Productivity

Why Sandbagging Your Goals Kills Your Productivity

6 Steps to Lead Your Team to Peak Performance

I’m a fairly conservative person but not when it comes to setting new goals for myself or for my business. We may think setting conservative goals is wise, but it actually makes us and our teams less productive.

Too many leaders believe they’ll accomplish more if they lower the bar and set goals they can easily hit. We call that sandbagging. It might seem smart, but it’s a recipe for underperformance.

Here’s what sandbagging sounds like:

  • “We’re shooting for 4 percent growth. We can blow that out of the water.”
  • “Let’s only acquire three new clients this quarter. We’re already close to closing two.”
  • “I’m just committing us to two new initiatives this year. We can definitely make that happen with what we’ve already got in place.”

These are goals in what I call the Comfort Zone. They don’t demand much in the way of performance because we already know exactly how we’re going to accomplish them.

Why Sandbagging Is Tempting

There might be good reasons to slow walk your businesses growth—but ease probably shouldn’t be one. Still, setting goals inside your Comfort Zone is a real temptation for us.

Why? First, we all want to crush our goals, and it’s exciting to surpass expectations, even our own. Second, none of us wants to fail, even if it’s a game we set up. Finally, we don’t want to demoralize our teams with impossible demands.

So we’re hesitant to set risky goals. The best bet seems like a comfortable goal we’re sure we can reach. But that strategy has risks of its own.

Why Sandbagging Lets Us Down

When we sandbag our goals, we tell ourselves it will lead to greater productivity. After all, big crazy goals can sometimes provoke discouragement and disengagement. But that’s not the full picture.

According to Steve Kerr and Douglas LePelley of Chancellor University when goals are fixed “too low, people often achieve them, but subsequent motivation and energy levels typically flag, and the goals are usually not exceeded by very much.”

Sandbagged goals actually do what they’re formulated to avoid: They undercut productivity because we ultimately find them boring and demotivating. They require little and inspire even less.

6 Steps to a Better Strategy

If we want our organizations to succeed, we have to set goals outside the Comfort Zone. But we also have to avoid what I call the Delusional Zone. Those are truly unreachable targets where nobody wins.

Instead, we have to set goals in the Discomfort Zone. These are challenging enough to inspire breakthrough thinking, but not so challenging they break our morale.

Leaders can use daring goals to inspire peak productivity without demoralizing their teams using these six steps:

  1. Solicit input. Let’s say you have a goal in mind. The best way to stay outside the Delusional Zone is to get more than one perspective on it. Who better than your team?

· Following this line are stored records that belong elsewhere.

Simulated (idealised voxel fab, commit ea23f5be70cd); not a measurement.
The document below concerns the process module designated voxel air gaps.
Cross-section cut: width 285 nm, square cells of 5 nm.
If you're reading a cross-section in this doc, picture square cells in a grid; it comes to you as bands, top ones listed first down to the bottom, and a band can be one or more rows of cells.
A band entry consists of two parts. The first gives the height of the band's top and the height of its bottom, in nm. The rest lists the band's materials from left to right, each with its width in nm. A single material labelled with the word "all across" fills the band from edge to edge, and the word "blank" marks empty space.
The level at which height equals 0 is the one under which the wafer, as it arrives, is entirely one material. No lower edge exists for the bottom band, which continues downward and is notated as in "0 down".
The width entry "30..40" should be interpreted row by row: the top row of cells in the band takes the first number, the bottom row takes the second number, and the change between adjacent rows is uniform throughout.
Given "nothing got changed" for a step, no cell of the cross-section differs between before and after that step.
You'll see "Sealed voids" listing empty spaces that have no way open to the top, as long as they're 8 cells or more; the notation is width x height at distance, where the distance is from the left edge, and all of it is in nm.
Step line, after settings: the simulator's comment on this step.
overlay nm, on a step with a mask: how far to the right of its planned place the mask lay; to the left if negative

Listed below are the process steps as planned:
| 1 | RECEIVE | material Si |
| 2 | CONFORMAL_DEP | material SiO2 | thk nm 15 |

    Take the temperature of your key leaders or primary stakeholders. But don’t go first. You don’t want your statement to skew the results. At the most, offer a suggested range or a few options to start a conversation going.

  2. Set the goal. Now, factoring what you learned from the team, finalize the goal. You can do this together with the key leaders or by yourself. Either way, it should feel risky enough to spark your thinking as you imagine ways to make it a reality. You won’t be entirely certain how you’re going to pull it off.

  3. Cast the vision. Once you’ve set the goal, it’s your job as the leader to go back and sell it—first to the key stakeholders, then to the wider organization.

    The key is to connect the accomplishment to the interests of the team. What will it mean for them to reach the goal? What’s at stake for the business, for them personally?

  4. Ask for alignment. You can’t coerce alignment, especially around a challenging goal. Instead, you must ask for it and enroll people.

    For example, I cast the vision and then ask the stakeholders, “Can you align with this decision?” It is important that the stakeholders feel they have a choice and voluntarily align. Buy-in is critical.

  5. Resource the team. If the goal is outside your Comfort Zone, you probably won’t have all the resources you need at the moment you set the goal. Those will show up as you work toward the target.

    But you’ll want to equip your team with the resources you do have: dollars, time, technology, training, and whatever else you can leverage. The more momentum you build, the more resources will come into view.

  6. Measure the gains. I learned this from Dan Sullivan, and it’s a core discipline of high-achievers. When we set goals in the Discomfort Zone, it’s easy to measure the gap—how far off the target still is. But if that’s too daunting, it can take the wind out of our sails.

    It’s important to also measure the gains. Jack Welch created a high achievement culture at GE. Here’s how he described measuring the gain: “[E]ven when we don't quite make it, we inevitably wind up doing much better than we would have done [without a challenging goal].”

Sandbagging our goals seems sensible, but it actually cheats ourselves and our teams of our best performance. But when we set goals in our Discomfort Zone, we can reach new levels of productivity, both as individuals and as organizations.

What’s the most inspiring organizational goal you’ve ever pursued?